# Bits



## BlindHorseEnthusiast4582 (Apr 11, 2016)

That depends on the type of show you're doing. If they don't allow bitless, then you have to use a bit. Once you get advice from everyone else (after you give more info on type of show etc.), then if you DO have to use a bit, try working in a snaffle.


----------



## Delta00 (Oct 18, 2016)

What kind of disciplines doesn't require a bit?


----------



## ApuetsoT (Aug 22, 2014)

Off the top of my head, barrel racing, jumpers(not hunters), western rail classes if the horse is <6(?), maybe reining, endurance.


----------



## Knave (Dec 16, 2015)

I don't know too many. Barrels probably wouldn't. In reining, working cow, ranch versatility, and a few other western classes there is an a hackamore class for certain ages. I'm not positive on the age but I think up to 6. I've never had a hack horse so I really am not sure.


----------



## Knave (Dec 16, 2015)

Oh, also roping and ranch team contests like branding would allow a hackamore horse of any age.


----------



## Jan1975 (Sep 7, 2015)

ApuetsoT said:


> Off the top of my head, barrel racing, jumpers(not hunters), western rail classes if the horse is <6(?), maybe reining, endurance.


Can't you ride bitless in western rail classes at any age? I thought it was just that the older horses had to be ridden one-handed. But, I haven't shown in a western class for about 30 years and even then I used a shank bit so I could very well be mistaken. 

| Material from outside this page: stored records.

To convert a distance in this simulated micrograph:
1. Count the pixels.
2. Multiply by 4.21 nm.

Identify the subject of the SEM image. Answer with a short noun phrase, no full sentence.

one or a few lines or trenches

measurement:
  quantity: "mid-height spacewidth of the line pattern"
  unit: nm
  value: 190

You do have to have a bit for dressage.


----------



## ApuetsoT (Aug 22, 2014)

Jan1975 said:


> Can't you ride bitless in western rail classes at any age? I thought it was just that the older horses had to be ridden one-handed. But, I haven't shown in a western class for about 30 years and even then I used a shank bit so I could very well be mistaken.
> 
> You do have to have a bit for dressage.


I've never ridden western, so I don't really know. I thought it's hackmores and snaffles up to 6. Someone who actually knows should come help us.


----------



## DraftyAiresMum (Jun 1, 2011)

Depends on what rules they're following for western rail classes. If they adhere to the AQHA/APHA rules, then any horse over the age of 6 must be shown in a _shanked_ bit. Up to 6, they are allowed to be shown in a bosal or a snaffle. Some unrated shows will have their own rules which state you can ride your horse in whatever it is comfortable in. That's how my barn is. We have a show series every year and it's basically "show in what works for you."

Any of the gymkhana events (barrels, poles, keyhole, etc) don't require a bit. You could ride in a halter, for all they care. I've heard you can use an English hackamore in jumpers (as was said, NOT hunters). 

Honestly, I don't consider gymkhana, sorting, roping, etc, to be "showing." Saying they are showing is like saying American Ninja Warrior is the same as bodybuilding competitions.


----------



## jaydee (May 10, 2012)

The OP appears to be based in Greece
I don't know if they have much in the way of western riding there or what showing classes they have
I know they have showjumping and you can ride bitless in that
Most disciplines have their own rule books so that's where you'd look to find out


----------



## Knave (Dec 16, 2015)

Haha, I hear you Drafty. I guess I shouldn't have considered rodeo events. Sorry.


----------



## kewpalace (Jul 17, 2013)

FWIT/clarification, in reined cow horse, horses are allowed to be in a snaffle or hackamore (bosal) up through their 5 year old year. When they are 6, they must either go in the two rein (which they can only do for one year) or straight up in the bridle (curb bit with fixed shanks). After the two reined year, horses must be straight up in the bridle.

In reining, you must ride in a bit (age dependent) unless you do a freestyle reining class, where you can do what ever you want. 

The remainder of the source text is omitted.